A space is sequentially compact if every sequence has a convergent subsequence. In metric spaces, sequential compactness and compactness are equivalent (by Bolzano-Weierstrass). In general spaces they differ; infinite products can be compact but not sequentially compact (Tychonoff). This equivalence makes metric spaces special.
You know that a space is compact in the open-cover sense when every open cover has a finite subcover. This is a powerful but abstract global condition. Sequential compactness approaches the same idea operationally: a metric space is sequentially compact if every infinite sequence in it has a subsequence that converges to a point in the space. The Bolzano-Weierstrass theorem from calculus — every bounded sequence in ℝ has a convergent subsequence — is the prototype: a closed bounded interval in ℝ is sequentially compact.
In a general topological space, these two notions diverge. Uncountable products with the product topology (Tychonoff spaces) can be compact by Tychonoff's theorem while failing to be sequentially compact. But in the concrete setting of metric spaces they coincide: a metric space is compact if and only if it is sequentially compact. The proof that sequential compactness implies compactness uses the metric structure in an essential way — specifically, the notion of total boundedness (for every ε > 0, the space can be covered by finitely many ε-balls) and the Lebesgue number lemma (every open cover of a sequentially compact metric space has a Lebesgue number δ > 0, meaning every ball of radius δ is contained in some cover element).

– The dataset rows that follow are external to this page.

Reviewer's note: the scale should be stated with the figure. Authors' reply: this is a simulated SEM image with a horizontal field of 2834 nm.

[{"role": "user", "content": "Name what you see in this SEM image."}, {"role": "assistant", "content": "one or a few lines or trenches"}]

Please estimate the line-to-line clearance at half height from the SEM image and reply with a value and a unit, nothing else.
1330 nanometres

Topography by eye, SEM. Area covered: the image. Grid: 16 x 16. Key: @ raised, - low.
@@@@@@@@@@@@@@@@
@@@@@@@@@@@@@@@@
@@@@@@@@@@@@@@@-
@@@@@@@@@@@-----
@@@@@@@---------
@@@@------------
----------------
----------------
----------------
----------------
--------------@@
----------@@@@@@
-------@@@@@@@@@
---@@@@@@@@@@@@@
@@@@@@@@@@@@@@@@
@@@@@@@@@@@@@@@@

Why does the equivalence matter? Sequential compactness is often much easier to verify directly. For subsets of ℝⁿ, the Heine-Borel theorem characterizes compact sets as exactly the closed and bounded ones — and the argument runs through sequential compactness: bounded sequences in ℝⁿ have convergent subsequences (by applying Bolzano-Weierstrass coordinate by coordinate), and closedness ensures the limit stays in the set. For infinite-dimensional function spaces, sequential compactness is harder to achieve and the Arzelà-Ascoli theorem provides the right criterion: a family of functions is sequentially compact in the uniform metric iff it is uniformly bounded and equicontinuous.
The broader lesson is that in metric spaces you have three equivalent formulations of compactness — open-cover compactness, sequential compactness, and complete plus totally bounded. Each is the right tool for different arguments. Open covers work for abstract topological results (continuous images of compact sets are compact). Sequential compactness is natural for analysis (proving continuous functions on compact metric spaces attain their extrema). Complete plus totally bounded is useful in function spaces. In metric spaces, you can freely switch between these descriptions to use whichever makes the proof cleanest.